Without properly funded exploration, the long-term future of the industry in SA will be nonexistent. The problems lie not with the mineral resources, but with regulatory and legal aspects
The world’s global resource funds, whose interest in mining investments has risen in the past year, have SA in the same category as countries such as South Sudan. It is regarded as pretty much a no-go area, said speakers at last week’s 2017 Junior Indaba.
This is bad news for attracting foreign investment into exploration. According to S&P Global Market Intelligence, Southern Africa attracted only 4% of global exploration budgets last year, against Canada’s 14% share and Australia’s 13%. West Africa attracted 5%. Without investment in exploration, SA’s mining industry has no long-term future.

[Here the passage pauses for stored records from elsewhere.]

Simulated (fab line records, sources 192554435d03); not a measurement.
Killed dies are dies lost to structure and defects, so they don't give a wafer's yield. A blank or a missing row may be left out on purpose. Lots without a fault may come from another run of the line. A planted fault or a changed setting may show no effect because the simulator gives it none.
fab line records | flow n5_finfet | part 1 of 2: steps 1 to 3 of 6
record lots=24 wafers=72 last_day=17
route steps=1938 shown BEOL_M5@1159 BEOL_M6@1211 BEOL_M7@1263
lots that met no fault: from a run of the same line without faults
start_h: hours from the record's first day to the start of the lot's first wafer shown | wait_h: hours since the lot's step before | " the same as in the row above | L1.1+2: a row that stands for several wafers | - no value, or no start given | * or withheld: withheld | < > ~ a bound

The annual two-day Junior Indaba, organised by witty and outspoken former Harmony Gold CEO Bernard Swanepoel, attracts about 200 representatives of junior mining companies and advisers from Southern Africa. Canvassed for their opinions, delegates said it was not the quality of a mineral resource that could make or break a project, but the legal and regulatory environment.
No representatives from the department of mineral resources attended the indaba, illustrating the widening gap between SA’s regulators and the companies they regulate.
Hulme Scholes, a director of legal firm Malan Scholes Inc, summed up the problems. He said the original Minerals & Petroleum Resources Development Act (MPRDA), read in conjunction with the first mining charter, was well designed, with the aim of transforming ownership of the mining industry. Around the time the legislation was being developed and enacted, from 2002 to 2007, there were a lot of investments.
“The regulators were accessible and knew what they were doing,” Scholes said. “It went well. Then the regulations became more complex and [they] have now got to a point where they are unworkable and counterproductive. That is partly because decisions were originally administrative. Now those decisions have become political.
“Another reason for this regulatory uncertainty is leadership. Under minister Susan Shabangu decisions were taken. Even a bad decision is workable, because it can be challenged. Now no decisions are being made.”
Jacinto Rocha, former deputy director-general of the department responsible for mineral regulation in the 2000s and now director of his own company, Mineral Investment Advisory Services, said there were inevitably weaknesses in the original legislation but it would have been expected that future generations would fix them.
This has not happened. A lot of the bureaucrats in the department who understood the legislation and its vision have left. Those who are implementing it have only three to four years’ experience.
Several of the speakers emphasised the need for what is being called an “MPRDA Lite” for junior miners, referring to a regulatory framework that would be less expensive and onerous than that applying to the biggest mining companies.
DA mineral resources spokesman James Lorimer said his party would support this idea. “The junior sector is the entry point and we have to look specifically at their issues — slow and uncertain regulation, corruption.”
But a member of the audience said Lorimer was contradicted by the DA’s frequent opposition to new coal projects, where it seems to take the side of farmers against miners.
Lorimer said even though the DA wants to make it easier for junior miners to start up, this does not mean environmentally unacceptable projects should be allowed to proceed. Several recent coal projects that applied for licences fell into that category.
Speakers said certain commodities were attracting investment into junior mining — particularly lithium and cobalt projects, because of their applications in new battery technologies.
While SA has little known lithium and cobalt resources, it does have the world’s biggest resources of manganese.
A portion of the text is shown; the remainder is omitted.